[DDI-SRG] Single child Reference element in referenecs
I-Lin Kuo
ikuoikuo at gmail.com
Thu Sep 20 17:00:12 EDT 2007
Achim,
The performance difference between the XPaths
/*[URN|ID][contains(local-name(), 'Reference')] and /*[Reference] may or may
not be significant depending on what you're doing. if it's
<apply-templates select="/*[URN|ID][contains(local-name(),
'Reference')]"/>
<apply-templates select="/*[Reference]"/>
I doubt it's that much. (it should be difference in evaluation time of
XPathExpression/total execution time of code executed by apply-templates, at
most)
If, however, you're worried about lookup cost in resolving the value of the
reference, that again is not that much once you use keys -- you only pay the
cost in the construction of the key index, which is very, very fast.
There is a thread from 5/4/06 with the subect: "[DDI-SRG] Size and the
Ethiopia Example" in which performance of a stylesheet was applied to the
277k ethiopia example:
24 min - XMLSpy with original styles sheet
just over 1 min - Saxon with original stylesheet
Significant improvement in performance was obtained by simply adding two
keys to the stylesheet:
<xsl:key name="CategoryGroup-key" match="l:CategoryGroup"
use="concat(r:Identification/r:ID,'--',r:Identification/r:IdentifyingAgency,'--',
r:Identification/r:VersionNumber)" />
<xsl:key name="Category-key" match="l:Category"

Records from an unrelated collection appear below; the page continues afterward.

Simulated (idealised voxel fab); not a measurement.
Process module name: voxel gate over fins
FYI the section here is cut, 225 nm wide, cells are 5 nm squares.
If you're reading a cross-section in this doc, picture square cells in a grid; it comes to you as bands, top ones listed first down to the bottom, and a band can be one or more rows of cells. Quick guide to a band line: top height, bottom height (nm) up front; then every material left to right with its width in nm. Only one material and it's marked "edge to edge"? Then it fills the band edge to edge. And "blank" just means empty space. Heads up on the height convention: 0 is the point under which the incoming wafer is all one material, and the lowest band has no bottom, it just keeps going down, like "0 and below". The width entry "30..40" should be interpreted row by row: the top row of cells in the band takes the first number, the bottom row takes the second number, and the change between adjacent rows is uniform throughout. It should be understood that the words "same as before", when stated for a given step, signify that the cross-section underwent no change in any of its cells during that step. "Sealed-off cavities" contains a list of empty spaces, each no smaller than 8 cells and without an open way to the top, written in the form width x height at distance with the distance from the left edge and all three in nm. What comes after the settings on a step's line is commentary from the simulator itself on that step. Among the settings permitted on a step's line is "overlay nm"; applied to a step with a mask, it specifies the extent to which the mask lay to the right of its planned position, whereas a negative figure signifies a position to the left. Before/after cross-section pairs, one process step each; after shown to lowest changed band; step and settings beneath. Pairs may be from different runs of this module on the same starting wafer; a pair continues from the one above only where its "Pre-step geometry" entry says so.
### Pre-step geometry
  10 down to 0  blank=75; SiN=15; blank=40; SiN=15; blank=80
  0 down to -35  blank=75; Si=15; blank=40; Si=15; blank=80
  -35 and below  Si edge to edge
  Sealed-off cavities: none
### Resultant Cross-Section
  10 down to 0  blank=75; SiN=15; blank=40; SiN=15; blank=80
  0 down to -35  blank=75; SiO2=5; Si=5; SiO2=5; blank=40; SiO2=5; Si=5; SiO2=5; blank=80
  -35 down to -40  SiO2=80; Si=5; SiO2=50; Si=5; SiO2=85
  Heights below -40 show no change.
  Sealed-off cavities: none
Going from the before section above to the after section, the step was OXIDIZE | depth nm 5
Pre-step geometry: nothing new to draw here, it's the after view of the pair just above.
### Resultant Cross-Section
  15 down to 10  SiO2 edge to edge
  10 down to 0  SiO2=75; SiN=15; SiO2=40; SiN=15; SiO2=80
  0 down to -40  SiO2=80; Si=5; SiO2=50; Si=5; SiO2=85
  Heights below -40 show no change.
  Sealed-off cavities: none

use="concat(r:Identification/r:ID,'--',r:Identification/r:IdentifyingAgency,'--',
r:Identification/r:VersionNumber)" />
2 min - XMLSpy with new stylesheet
<5sec - Saxon with new stylesheet
So, what I'm trying to say is that, in my opinion, the "performance
difference" between the XPaths /*[URN|ID][contains(local-name(),
'Reference')] and /*[Reference] is not a problem that I think really exists,
and so doesn't need a solution.
On 9/20/07, Joachim Wackerow <joachim.wackerow at gesis.org> wrote:
>
> Hi I-Lin,
>
> Sorry for the confusion. I meant XPath predicates like
> [URN|ID][contains(local-name(), 'Reference')], which filter a node-set.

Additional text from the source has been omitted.